Alex: But her relationship with Jenny Penny keeps her ticking. She starts to find the enthusiasm to live rekindling through that relationship and her search for her brother, etc. It's almost like she's most alive when she's challenged.

Laurie: Yes, and yet she still can't connect with others. For instance, there's that night when she has sex with that man in New York, but that's all it is really — a momentary connection and then nothing. She can't let go of the past, even though she has such a wonderful family and such support. But her secret lies buried and she's still a child hiding.

Alex: It's true. She can't move beyond that violation of trust. And even before that, there was something about her that meant she just didn't fit in.

Laurie: In so many ways, none of them fit in or feel comfortable except together. They're all misfits, and yet they're all so accepting of each other. And that's what's so sad. If there's anywhere that Elly could and should and would fit in, it's there and with her family and their friends. It something that should give us all hope of fitting in, if those people in their eccentricities can — if we can take what makes us feel different and sad and reconcile ourselves to it. Maybe that’s what Elly’s problem is. At one point, her father says to her, “That’s a good thing, isn’t it? To stand apart and be different?” but she’s just not up for it yet.

Lora: I'm so glad that Sarah didn't try to wrap things up in a neat little bow. Even though Elly has an amazing support system in her loving, kind, funny family.

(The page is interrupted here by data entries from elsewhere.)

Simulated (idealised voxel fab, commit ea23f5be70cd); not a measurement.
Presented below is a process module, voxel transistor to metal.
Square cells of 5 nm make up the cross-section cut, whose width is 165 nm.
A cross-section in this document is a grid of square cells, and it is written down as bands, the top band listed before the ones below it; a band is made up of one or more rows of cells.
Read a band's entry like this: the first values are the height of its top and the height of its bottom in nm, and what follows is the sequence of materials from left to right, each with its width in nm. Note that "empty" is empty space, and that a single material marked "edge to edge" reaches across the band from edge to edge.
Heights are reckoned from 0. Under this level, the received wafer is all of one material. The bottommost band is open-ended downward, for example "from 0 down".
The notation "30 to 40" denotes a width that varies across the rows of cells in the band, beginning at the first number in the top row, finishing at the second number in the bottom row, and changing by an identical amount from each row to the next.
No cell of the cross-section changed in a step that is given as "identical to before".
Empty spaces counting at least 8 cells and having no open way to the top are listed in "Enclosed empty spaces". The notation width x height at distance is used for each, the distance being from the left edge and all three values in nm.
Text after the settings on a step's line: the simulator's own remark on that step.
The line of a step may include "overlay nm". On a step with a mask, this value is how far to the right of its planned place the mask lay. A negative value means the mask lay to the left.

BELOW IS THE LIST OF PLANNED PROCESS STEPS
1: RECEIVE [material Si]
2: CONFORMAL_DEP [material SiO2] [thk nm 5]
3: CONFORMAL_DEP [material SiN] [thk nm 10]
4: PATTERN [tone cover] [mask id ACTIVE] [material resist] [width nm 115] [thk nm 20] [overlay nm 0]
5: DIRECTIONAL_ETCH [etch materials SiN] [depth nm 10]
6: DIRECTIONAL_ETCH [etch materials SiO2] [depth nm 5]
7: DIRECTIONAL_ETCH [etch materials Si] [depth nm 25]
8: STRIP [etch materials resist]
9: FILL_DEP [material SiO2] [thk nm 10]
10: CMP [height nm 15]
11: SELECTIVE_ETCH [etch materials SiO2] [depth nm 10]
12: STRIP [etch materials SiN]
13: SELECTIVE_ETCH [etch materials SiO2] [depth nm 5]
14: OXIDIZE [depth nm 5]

Alex: The silver lining is already there: that the most motley crew can love and support each other, and that love doesn't have to come in a conventional form. You can collect it up from anywhere. I wish Elly would have let her brother tell the secret. Why did he listen to a six year old?

Lora: Holding onto a secret that painful would just eat away at you.

Laurie: Life is way too complicated for things to be perfect. And if they were, everything would be too flat and boring. And that's what makes them all so interesting and wonderful. I want to live with them at Trehaven, and eat crabs and clams and whatever — the perfect place and the perfect people! Happiness mixed together with the messiness of life to keep things interesting.

Alex: Me, too!

Lora: I loved all of those scenes at Trehaven in the second half. Sarah really nailed the characters, didn't she? All of them were so unique and so endearing in their own ways.

Alex: JENNY PENNY!!!!

Laurie: Yes. Poor Jenny Penny. And what a name for her mother to have given her — so like Henny Penny the chicken who believes disaster is ever-present, although with such a careless mother, it would be no surprise. And Joe was a cipher, but I think he was to himself.

Lora: Every time Jenny Penny came up in the second half, I lost my breath. Or sat straight up in bed. She was such an interesting character!

Alex: She was even more complex than Elly, I thought. And interesting that she stayed on the periphery. Winman kept us at a distance from her, as well as keeping Elly at a distance from her, which meant she had even more mystique. She was almost mythical... the coin out of the arm?!?!

Laurie: I know!!! So bizarre and such a strange child.

Lora: So strange. So much despair around her but so much hope just emanating from her.

Alex: Yes, with her unruly hair. Bless.

Laurie: And what was with the funerals? Her mother taking them to funerals! And a child’s funeral to boot. She traumatized them.

Lora: That was so bizarre.

Alex: Not to me.

Laurie: No?

Alex: People like to feel sad sometimes. They initiate it and find it validates emotions they might be feeling.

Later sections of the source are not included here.